The manufacture and sale of coke has given Westmoreland and Fayette counties a name throughout America. It is such an important product in our county that it is quite proper that we should look somewhat into its origin and into the growth of the industry.
It is probable that F. H. Oliphant was the first in this country who manufactured it, though in small quantities, and used it in smelting iron at his furnace in Fayette county. This was in 1835. In 1841 William Turner, Sr., Provance McCormick and James Campbell contracted with John Taylor, a stone mason, to put up two ovens for the purpose of manufacturing coke. These were built on his own land on the banks of the Youghiogheny river, a few miles below Connellsville. The ovens were very small, only made to hold between sixty and seventy bushels of coal. Several experiments made with them during the summer resulted unsatisfactorily. This was doubtless because they did not understand the business. The want of draft and the small amount of coal which was required to fill the ovens probably prevented favorable results. These obstacles were gradually overcome, and finally, even from these ovens, a fair quality of coke was produced. In the winter of 1842 they loaded a coal boat, ninety feet in length, and when the high waters of spring came they then floated it down the river to Cincinnati in search of a market. The foundries of the city were unwilling to invest in it, though it was carried about in sacks and offered at low prices. , Finally, a manufacturer named Greenwood purchased it at six and one-fourth cents per bushel, paying half in cash and the other half in old mill irons.
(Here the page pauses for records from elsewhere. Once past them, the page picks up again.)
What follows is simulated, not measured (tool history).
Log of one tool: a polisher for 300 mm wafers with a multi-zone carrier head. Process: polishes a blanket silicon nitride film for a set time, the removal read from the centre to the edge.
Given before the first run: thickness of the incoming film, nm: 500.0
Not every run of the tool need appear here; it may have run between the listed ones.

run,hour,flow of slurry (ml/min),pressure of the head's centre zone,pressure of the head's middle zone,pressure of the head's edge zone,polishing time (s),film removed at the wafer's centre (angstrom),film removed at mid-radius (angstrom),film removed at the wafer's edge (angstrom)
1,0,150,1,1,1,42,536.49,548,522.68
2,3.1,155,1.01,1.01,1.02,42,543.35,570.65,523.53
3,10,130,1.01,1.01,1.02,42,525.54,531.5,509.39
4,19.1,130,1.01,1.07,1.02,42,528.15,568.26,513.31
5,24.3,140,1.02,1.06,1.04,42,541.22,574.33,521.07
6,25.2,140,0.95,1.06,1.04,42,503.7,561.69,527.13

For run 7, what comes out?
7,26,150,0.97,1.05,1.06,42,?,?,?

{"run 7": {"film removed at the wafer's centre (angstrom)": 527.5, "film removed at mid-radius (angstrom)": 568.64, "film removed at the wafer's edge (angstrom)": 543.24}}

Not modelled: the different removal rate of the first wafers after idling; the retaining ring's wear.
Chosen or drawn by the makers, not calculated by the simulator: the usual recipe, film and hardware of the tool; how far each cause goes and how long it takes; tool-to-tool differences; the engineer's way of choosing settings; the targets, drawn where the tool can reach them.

In the same year a coal producer named Mordecai Cochran and his nephews began to make coke, and succeeded in selling it, though they did not find a ready market by any means. Richard Brookins next opened a mine near by, and erected five new ovens in which he began to make coke. He had also made coke on the ground after the old style of burning limestone, covering it over with earth so as to exclude the air. In this way he found he could make coke, but with a great waste of coal. In 1844 Colonel A. M. Hill who, like Cochran, afterwards became a prominent coal and coke producer, bought a farm and erected seven ovens, these of a much larger size than the former ones, holding about one hundred sixty bushels each. The results were much better.
Coke is produced from soft coal by the simple process of roasting it for a day or two, the air being mostly excluded from it while the burning is going on.
These ovens were wide below and their sides gradually rounded towards the top. They somewhat resembled an old-fashioned bee-hive such as our ancestors made of twisted straw, and from this fact were called bee-hive ovens, a name by which they have since been designated, though they no longer have an oval shape on the outside. When the coal has been sufficiently roasted to make coke, a stream of water is applied to the burning mass within the oven, and the contents, when cooled, is drawn out and is the coke of commerce. These old ovens have long since been torn down; the mortar of their joints has crumbled and mingled again with the earth, but the fires lighted then in them with a spark from the blacksmith's forge, burns now in thousands and thousands of ovens, has multiplied millions of capital and supports one of the chief industries of the state.
The Connellsville Coke Region is the name generally given to a strip of country about forty miles long, and three miles wide, which extends northeast and southwest across Westmoreland county and part of Fayette. The real coke region is much larger than the above limits, though this is the original and evidently the best coking coal bed vet discovered anywhere. The coal of this locality is of a peculiar quality, and is entirely suited to the manufacture of coke. It is soft and porous, yielding easily to the miner's pick.
The coal in the Connellsville Coke Region, particularly the narrow belt outlined above, is remarkably free from sulphur, and is dumped into, the coke ovens as it is dug from the mines. Because of its remarkable freedom from sulphur and other impurities, and of its high percentage of carbon, its hardness and consequent ability to bear heavy burdens of iron in the furnaces, the coke from this coal has been proved by many years of experience to be the best fuel of its kind yet discovered for iron manufacture. It has driven charcoal completely out of the market in smelting iron ore, and is almost without a competitor in the iron industry in America. Coke from our county and from Fayette county is regularly shipped to California, to those who smelt gold and silver ore dug from the Pacific slope.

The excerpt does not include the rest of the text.